Earlier this year, I laid out a vision for the future of paid search advertising on Google in The Dawn of Paid Search Without Keywords. The essential point in the article was that advertisers won’t rely on keyword/bid/match type combinations to target searchers.
That vision has been realized in ecommerce more quickly than any other vertical.
For any search, Google attempts to find the intersection between two fundamental questions:
What’s the most relevant result?
What’s the best way to monetize the search results most effectively (i.e., maximize yield)?
It used to be that a set of pages and text ads were presumed to be the best answer. Since the advent of universal search and universal paid search, the range of potential answers to a search query has grown to include:
A choice of products
A hybrid result
When a search query has commercial or transactional intent, Google tips the scale even more aggressively toward monetization. Specifically, they’re increasingly monetizing search results through the promotion of products with images.
Each of these kinds of commercial search results are driven by inventory feeds from a product catalog.
To illustrate this, let’s consider someone researching “men’s boots”
There are almost no informational results visible. From top to bottom, the results above the fold are dominated by:
Text ads with extensions (blue border): This is a standard text ad with some variation of Ad Sitelinks that include product and price.

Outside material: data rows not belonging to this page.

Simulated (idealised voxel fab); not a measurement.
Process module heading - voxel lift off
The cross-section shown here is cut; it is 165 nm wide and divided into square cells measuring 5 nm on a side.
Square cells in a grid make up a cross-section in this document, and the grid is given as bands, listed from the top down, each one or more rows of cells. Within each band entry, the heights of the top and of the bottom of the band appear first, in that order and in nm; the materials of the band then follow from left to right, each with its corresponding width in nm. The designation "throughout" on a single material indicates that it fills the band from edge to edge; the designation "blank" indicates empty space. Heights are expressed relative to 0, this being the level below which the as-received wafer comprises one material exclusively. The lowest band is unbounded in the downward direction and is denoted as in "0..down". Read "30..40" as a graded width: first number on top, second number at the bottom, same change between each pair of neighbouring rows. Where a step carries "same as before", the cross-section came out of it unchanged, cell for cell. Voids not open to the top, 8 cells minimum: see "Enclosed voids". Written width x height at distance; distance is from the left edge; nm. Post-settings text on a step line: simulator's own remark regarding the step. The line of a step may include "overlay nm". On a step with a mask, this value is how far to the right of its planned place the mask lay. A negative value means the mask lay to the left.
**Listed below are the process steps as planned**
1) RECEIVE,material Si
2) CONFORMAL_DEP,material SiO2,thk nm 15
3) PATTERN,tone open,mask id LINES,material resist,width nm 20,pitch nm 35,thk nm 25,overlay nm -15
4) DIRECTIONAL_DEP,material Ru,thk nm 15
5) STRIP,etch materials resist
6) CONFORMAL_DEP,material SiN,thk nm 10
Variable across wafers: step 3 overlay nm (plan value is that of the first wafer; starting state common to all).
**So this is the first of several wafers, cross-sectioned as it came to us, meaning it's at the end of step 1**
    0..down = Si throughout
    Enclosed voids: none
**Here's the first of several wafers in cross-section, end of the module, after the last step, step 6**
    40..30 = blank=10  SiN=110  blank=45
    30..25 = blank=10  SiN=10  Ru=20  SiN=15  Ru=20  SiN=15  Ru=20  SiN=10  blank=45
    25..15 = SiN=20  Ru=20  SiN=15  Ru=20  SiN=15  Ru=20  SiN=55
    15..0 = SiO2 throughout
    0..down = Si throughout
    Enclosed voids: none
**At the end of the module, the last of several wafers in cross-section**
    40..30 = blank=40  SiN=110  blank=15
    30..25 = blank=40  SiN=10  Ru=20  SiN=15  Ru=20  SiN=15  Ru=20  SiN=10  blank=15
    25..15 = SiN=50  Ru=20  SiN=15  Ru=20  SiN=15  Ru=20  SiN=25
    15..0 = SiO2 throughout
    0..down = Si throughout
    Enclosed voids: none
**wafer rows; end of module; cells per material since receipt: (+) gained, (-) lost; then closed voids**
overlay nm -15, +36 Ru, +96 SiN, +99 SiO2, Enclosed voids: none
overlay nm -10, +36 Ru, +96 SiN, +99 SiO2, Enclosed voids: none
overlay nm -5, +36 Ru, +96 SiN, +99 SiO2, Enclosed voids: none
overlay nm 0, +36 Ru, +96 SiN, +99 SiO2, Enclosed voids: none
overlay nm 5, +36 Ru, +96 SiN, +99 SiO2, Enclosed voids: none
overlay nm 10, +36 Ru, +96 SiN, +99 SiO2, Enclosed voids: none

Product listing ads (green border): Typically, product listing ads have only appeared in the top 2 positions of the right column. This variation, possibly a beta test, brings the images and text over similar to other ads in the premium positions.
In cases where the ads aren’t perceived as being as relevant, product results shift to the right column, as is the case with “best men’s boots”:
In the example above, I expanded the product results from the Zappos product extensions+ box. When collapsed, the right column shows more text ads.
When the search query includes adjectives that aren’t directly related to specific product, ads become more traditional but Google product search still dominates the organic results, as is the case for “men’s designer boots”:
What’s interesting here is that the product search delivers results whose title matches the search query. Title is the most visible of the product feed specifications that help drive results.
The more brand+ product specific the query, the more likely it is that several merchants carry some of those items and have product specific results to feed the SERPs. Take “kenneth cole boots” as an example:
One Product, Many Possible Results
It used to be that a product could only be marketed towards particular set of keywords with a text result. Now, one product can appear in up to three places with different messaging and presentation in each place.
The fundamental difference for inventory feed driven search is that relevance to the search query is influenced by attributes in the data feed. Google is creating search query/product pairs.
The system of matching queries to products isn’t as direct as keywords. Consider the example of Product Listing Ads to illustrate the concept. It works in three steps:
Attributes: You create an inventory feed and specify all of the attributes for your products. This provides the information that will be visible to searchers (e.g., title, as well as meta data that Google uses to help determine the relevance of a given product to a query).
Product Targets: Product listing ads are done without keywords. Google determines which queries your products are relevant to. You can influence this process by specifying Product Targets. Product Targets use the attributes from your product feed to determine which products are eligible to be shown and create bidding groups. Product type is the most obvious example of how you might use attributes in designing product targets.
Product Filters: You may not want to advertise your entire product catalog or you may want to organize campaigns according to product lines. Product filters limit the potential products that are eligible to appear. Product filters are set at the campaign level and will also affect which products can appear in your product extensions.
Negative Keywords: As with conventional paid search, you can prevent products from appearing for specific queries with negative keywords. For example, you might add “men” or “men’s”; as a negative if you only sell women’s designer boots.
New Options, New Complexity
On the surface, Google is simplifying paid search: simply upload your feeds and let them do the work of matching products to search queries.
But, with new features come new variables to optimize:
Which images are most persuasive?
What promotions (extra text for product ads) will attract the right audience?
What is the most effective bid for these new ad types?
These ad types are also subject to the usual concerns of inventory feeds:
Retail paid search is leading the charge in paid search without keywords. Paid search results are now beginning to resemble traditional product search results and new ad formats are increasingly adopting the models and controls of standard AdWords buys.
For retailers, it’s obvious that maximum exposure and profit in search marketing has become a blended mix of regular ads, ad extensions, product listing ads, product search results and organic listings. For paid search professionals working with retailers, feed management and sculpting is now as fundamental as keyword research in running effective campaigns.